ABOUT THE EXHIBITION

THE NATURE OF NOW and THE SUGARCANE LABYRINTH 
Curated  by Pamala Bishop

Curatorial Statement
The Nature of Now is a group exhibition. The collection of works serve as new tapestry; a multi-sensory experience of aesthetic thread woven together to create a lyrical story. Suspended between dissonant views of naturalism, existential thought, and fantasy, the show is a labyrinthian journey focused on the impasse of nature and man.

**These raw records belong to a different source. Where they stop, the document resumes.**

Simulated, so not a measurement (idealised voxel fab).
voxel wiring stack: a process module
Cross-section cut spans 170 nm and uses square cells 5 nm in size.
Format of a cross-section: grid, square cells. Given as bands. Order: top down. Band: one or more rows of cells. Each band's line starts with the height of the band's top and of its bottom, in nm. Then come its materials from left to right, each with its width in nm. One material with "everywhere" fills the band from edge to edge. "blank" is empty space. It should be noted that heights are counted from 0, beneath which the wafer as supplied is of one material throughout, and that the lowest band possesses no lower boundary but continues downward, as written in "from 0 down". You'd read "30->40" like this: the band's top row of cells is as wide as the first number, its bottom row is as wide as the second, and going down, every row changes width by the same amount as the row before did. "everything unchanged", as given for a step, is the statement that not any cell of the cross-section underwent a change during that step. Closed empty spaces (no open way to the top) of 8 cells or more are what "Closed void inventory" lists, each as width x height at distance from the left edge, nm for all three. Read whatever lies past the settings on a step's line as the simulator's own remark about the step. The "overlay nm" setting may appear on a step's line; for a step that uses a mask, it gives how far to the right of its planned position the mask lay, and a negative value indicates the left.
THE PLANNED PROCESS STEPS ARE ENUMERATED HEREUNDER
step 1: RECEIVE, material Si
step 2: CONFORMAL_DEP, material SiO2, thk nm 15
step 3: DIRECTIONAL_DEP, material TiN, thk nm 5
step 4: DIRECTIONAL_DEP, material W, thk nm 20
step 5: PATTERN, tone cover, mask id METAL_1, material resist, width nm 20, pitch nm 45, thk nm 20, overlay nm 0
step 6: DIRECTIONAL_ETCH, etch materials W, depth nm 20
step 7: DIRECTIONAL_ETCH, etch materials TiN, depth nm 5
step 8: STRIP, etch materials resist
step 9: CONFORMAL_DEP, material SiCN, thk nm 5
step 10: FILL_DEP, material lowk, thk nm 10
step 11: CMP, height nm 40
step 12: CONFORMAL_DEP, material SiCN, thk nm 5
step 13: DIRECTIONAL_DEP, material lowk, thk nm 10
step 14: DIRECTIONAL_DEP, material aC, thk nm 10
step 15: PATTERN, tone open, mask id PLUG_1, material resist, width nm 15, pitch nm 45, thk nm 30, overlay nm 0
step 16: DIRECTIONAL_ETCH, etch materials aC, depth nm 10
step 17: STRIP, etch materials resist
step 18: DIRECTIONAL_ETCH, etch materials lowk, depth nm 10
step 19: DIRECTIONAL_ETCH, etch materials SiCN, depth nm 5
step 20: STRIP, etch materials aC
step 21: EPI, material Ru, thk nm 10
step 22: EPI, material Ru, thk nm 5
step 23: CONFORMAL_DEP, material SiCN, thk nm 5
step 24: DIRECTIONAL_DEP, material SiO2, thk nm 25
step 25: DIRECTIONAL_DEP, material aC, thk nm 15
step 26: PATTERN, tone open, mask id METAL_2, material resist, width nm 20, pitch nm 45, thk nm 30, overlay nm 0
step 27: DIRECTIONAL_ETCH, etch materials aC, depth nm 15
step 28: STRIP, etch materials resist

The Nature of Now is a conversation with the environment; a dialogue that purposefully seeks to disorient the viewer and confound the authority of human thought. Each of the artists uses land and organic materials as partial-medium, positing a non-anthropomorphic viewpoint for self-inquiry and to prompt reevaluation of our own ecological stewardship within the natural environment. The show seeks to unhinge the rationality of the anthropologist and assimilate into such thought the wild chaos inherent to nature.
The work probes at-risk culture and ecology, specifically that of Louisiana in connection to it’s own nativity, touching thematically on concepts such as eucatastrophe and dues ex machina. By examining the systemic order of nature and interpreting the ecological implications of human modification, the work becomes a platform for discussing and bringing awareness to contemporaneous issues surrounding ecological sustainability and the threat it poses to a disappearing land

About the Curator 

Pamala Bishop is an independent curator based in New Orleans, Louisiana. She has worked on both the local and international scale, exhibiting and producing works with artists such as: Eleanor Antin, Robert Tannen, Mel Chin, Edward Burtinsky, Dawn DeDeaux, and others. She has collaborated with non-profit organizations, galleries and artist-run spaces, and her work has been featured in magazines and articles such as Art in America, The New York Times, and The Times Picayune. In 2010, Pamala founded META, an artist residency program in Sonoma, California, where emerging and mid-career artists could live and experiment with agriculture and land art practice. Pamala currently resides in New Orleans, Louisiana.